The dust, literally and figuratively, is beginning to settle after the highly charged and highly controversial US Open held at Shinnecock Hills last week.  The USGA, in charge of the championship, were accused once again of “losing” the golf course, just as they did back in 2004 when it was last played at Shinnecock.

They may just about have redeemed themselves on that front but I’m not so sure that they have got away with their handling of the Mickelson putt-gate affair that occurred on the 13th hole on Saturday.  To set the scene, Phil had a slick downhill 20-footer for bogey to a hole perched on top of a perilous slope.  It was a super, super fast highway and when he saw it was missing long and on the low side he hurried after it and, while it was still moving, he putted it back up the slope towards the hole again.  For a golfer at this level to purposely hit a moving ball is almost unheard of.  Lefty was penalised two shots under Rule 14.5 for hitting a moving ball and the score went down as a miserable 10.  His explanation afterwards was another jaw dropper.

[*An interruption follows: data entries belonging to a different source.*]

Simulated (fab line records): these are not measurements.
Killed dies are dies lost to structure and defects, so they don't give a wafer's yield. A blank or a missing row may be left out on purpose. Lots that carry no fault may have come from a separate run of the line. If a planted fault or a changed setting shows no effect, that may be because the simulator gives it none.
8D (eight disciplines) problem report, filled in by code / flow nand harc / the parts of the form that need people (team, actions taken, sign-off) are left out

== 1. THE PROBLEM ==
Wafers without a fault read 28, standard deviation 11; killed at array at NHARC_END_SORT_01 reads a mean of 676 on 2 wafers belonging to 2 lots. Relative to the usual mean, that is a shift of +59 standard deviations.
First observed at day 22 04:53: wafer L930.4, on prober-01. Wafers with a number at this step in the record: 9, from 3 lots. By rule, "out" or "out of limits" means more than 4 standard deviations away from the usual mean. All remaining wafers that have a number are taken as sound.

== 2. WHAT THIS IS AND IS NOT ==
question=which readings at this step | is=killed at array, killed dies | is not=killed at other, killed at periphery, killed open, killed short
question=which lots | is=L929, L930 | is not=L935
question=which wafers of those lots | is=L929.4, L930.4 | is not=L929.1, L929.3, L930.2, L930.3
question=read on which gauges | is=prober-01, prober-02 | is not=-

“I know it’s a two-shot penalty,” he said, “and at the time I just didn’t feel like going back and forth and hitting the same shot over. I took the two-shot penalty and moved on. It’s my understanding of the rules.”  He continued, “It was going to go down in the same spot behind the bunker.  I wasn’t going to have a shot. I don’t know if I was able to save a shot or not.  I know it’s a two-shot penalty hitting a moving ball.  I tried to hit it as close as I could on the next one, and you take the two shots and move on.”

Mickelson’s ironic par celebration at the scene of the previous day’s “Putt-gate” [Brad Penner – USA Today]

OK, sounds simple so far, but should he really have been allowed to “move on” or should he have been disqualified and sent packing for breaking golf’s most sacred law of not playing the game with the integrity our sport demands?  The Rules of Golf have seemingly impenetrable phrasing and meaning for us ordinary mortals to fathom but in my opinion there is another rule here that must step forward and take centre stage.
Rule 1-2 states, in part,
A player must not (i) take an action with the intent to influence the movement of a ball in play
There is a two stroke penalty in stroke play; a serious breach is subject to disqualification but, as usual, there are exceptions, one of which states,
An action expressly permitted or expressly prohibited by another Rule is subject to that other Rule, not Rule 1-2
When the USGA was challenged as to why Phil wasn’t disqualified under Rule 1-2 they cited this exception and stated his transgression was covered under Rule 14-5 with the penalty being two shots added to his score.  So, as far as they, and Phil, were concerned, case closed.
But, hang on there a moment.  Any study of Rule 1-2 clearly shows that intent matters and that the Committee should take any violation of the rule very seriously.  This rule actually covers how a golfer plays the game with correct behaviour and etiquette and rightly there are severe penalties for a breach.  Surely the exceptions, including the one cited by the USGA, are there to prevent the maximum penalty – disqualification – for an unintentional violation?  And that was not the case here.  Phil knew exactly what he was doing.  John Feinstein, contributor to The Golf Channel and Washington Post, who has covered numerous majors, summed it all up:-
“Just for the record:  taking advantage of the rules means you do something WITHIN the rules that helps you.  It does NOT mean you break a rule – which Mickelson did – because you believe it helps you.”
The USGA fudged it.  Phil should have been disqualified but he is a much loved figure in the Shinnecock area and with numbers attending the championship lower than expected, I suspect they didn’t want championship Sunday without one of their main draws.  Call me cynical if you like but money often seems to be behind decision making.
The general feeling among the players was that Phil had an agenda (doesn’t he always?)  It was his way of saying to the USGA that the course had gone over the top and that they had repeated some of the mistakes of 2004.  I can’t help wondering, however, what the ruling would have been had Joe Bloggs behaved in the same manner.  It certainly wasn’t Phil’s finest hour and he has certainly lost many of his fans but I doubt he’ll be losing any sleep over it.
For me, however, he has moved from “class” to “classless.”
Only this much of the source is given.